At a time of enormous economic and international uncertainty, a group of stalwart souls recently gathered in Los Angeles to assess the after-school field and its future. The lessons that emerged from the past decade and prognostications for the future were cause for both optimism and alarm.
Of primary interest to many Youth Today readers is the business climate for programs serving school-age children and teenagers. Terminology in the youth field can be confusing, even to experienced youth workers. “After school” and “youth service” are not quite interchangeable, but in the education world, “after school” loosely refers to all before school, post-3 p.m., and summer programs run by any public or private sponsor, including schools and youth-serving groups.
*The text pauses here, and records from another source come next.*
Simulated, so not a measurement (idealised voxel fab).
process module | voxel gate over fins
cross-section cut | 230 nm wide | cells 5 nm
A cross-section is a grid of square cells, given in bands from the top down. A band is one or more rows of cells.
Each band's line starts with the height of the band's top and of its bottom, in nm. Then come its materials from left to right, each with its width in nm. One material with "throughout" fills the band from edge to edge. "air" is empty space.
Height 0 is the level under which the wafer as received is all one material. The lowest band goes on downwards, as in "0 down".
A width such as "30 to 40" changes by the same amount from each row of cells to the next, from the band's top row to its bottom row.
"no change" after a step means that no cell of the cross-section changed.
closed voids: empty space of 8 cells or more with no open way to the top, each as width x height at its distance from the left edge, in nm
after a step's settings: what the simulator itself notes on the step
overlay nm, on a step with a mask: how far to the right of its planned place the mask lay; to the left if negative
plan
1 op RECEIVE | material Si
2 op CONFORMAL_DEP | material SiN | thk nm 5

A 1993 study by several research outfits, including Mathematica Policy Research, found that about 28 percent of after-school sponsors were schools and 34 percent were non-school groups such as YMCAs, Boys & Girls Clubs and churches. Less than half of all programs cited “remedial help to children having difficulty in school” as their mission. In other words, despite funding and political pressures, most programs appropriately emphasized trained supervision, fun and positive youth development.
In 1994, the 21st Century Community Learning Centers (CLC) program appeared in the federal budget, with a microscopic $1 million appropriation. The good news is that the program became the sleeper success story of Clinton-era funding for youth services. By 2002, spending was up to $1 billion. Currently, some 1.5 million children and youth are served through grants to 1,420 communities for programs at 8,800 sites, mostly public schools.
The bad news is that the program has been administered by the U.S. Department of Education (DoE), which doesn’t know youth work from needlework. At the urging of the education lobby, the justification for after-school funding was tied firmly to improving academic achievement. Eligibility to apply for the grants was limited to school districts – giving the same crew that struggles to teach the three R’s before 3 p.m. the right of first refusal on grant awards, as well as front-of-the-queue employment rights. With “after school” morphing into extended-day schooling, the traditional youth development and behavioral risk prevention agenda of youth services was largely pushed aside by policy-makers and the DoE.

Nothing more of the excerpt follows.